A Quiet Place

Cover Image: A Quiet Place

A master crime writer… Seicho Matsumoto’s thrillers dissect Japanese society. - The New York Times Book Review

"A stellar psychological thriller with a surprising and immensely satisfying resolution that flows naturally from the book’s complex characterizations.Readers will agree that Matsumoto (1909 - 1992) deserves his reputation as Japan’s Georges Simenon.-Publishers Weekly.

While on a business trip to Kobe, Tsuneo Asai receives the news that his wife Eiko has died of a heart attack. Eiko had a heart condition so the news of her death wasn’t totally unexpected. But the circumstances of her demise left Tsuneo, a softly-spoken government bureaucrat, perplexed. How did it come about that his wife - who was shy and withdrawn, and only left their house twice a week to go to haiku meetings - ended up dead in a small shop in a shady Tokyo neighborhood?

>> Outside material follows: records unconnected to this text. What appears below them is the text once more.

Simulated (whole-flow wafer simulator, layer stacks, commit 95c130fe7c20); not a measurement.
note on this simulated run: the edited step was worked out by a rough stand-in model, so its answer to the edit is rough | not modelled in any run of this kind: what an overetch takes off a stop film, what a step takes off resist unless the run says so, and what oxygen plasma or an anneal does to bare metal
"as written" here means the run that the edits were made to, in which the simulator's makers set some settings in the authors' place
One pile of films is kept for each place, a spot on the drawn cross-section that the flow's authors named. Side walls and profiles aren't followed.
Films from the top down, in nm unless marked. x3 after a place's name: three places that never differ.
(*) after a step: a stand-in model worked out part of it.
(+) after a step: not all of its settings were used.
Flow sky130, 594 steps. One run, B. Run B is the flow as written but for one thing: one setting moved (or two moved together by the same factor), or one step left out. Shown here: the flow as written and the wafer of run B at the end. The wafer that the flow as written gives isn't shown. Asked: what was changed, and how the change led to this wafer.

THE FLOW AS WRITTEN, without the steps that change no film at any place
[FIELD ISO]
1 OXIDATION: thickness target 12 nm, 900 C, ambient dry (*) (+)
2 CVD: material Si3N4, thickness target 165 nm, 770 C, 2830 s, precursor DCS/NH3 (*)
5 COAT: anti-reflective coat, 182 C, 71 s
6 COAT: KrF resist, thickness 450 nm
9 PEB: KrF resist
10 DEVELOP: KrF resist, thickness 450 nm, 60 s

When Tsuneo goes to apologize to the boutique owner for the trouble caused by his wife’s death he discovers the villa Tachibana near by, a house known to be a meeting place for secret lovers. As he digs deeper into his wife’s recent past, he must eventually conclude that she led a double life…

Seicho Matsumoto was Japan’s most successful thriller writer. His first detective novel, Points and Lines, sold over a million copies in Japan. Vessel of Sand, published in English as Inspector Imanishi Investigates in 1989, sold over four million copies and became a movie box-office hit.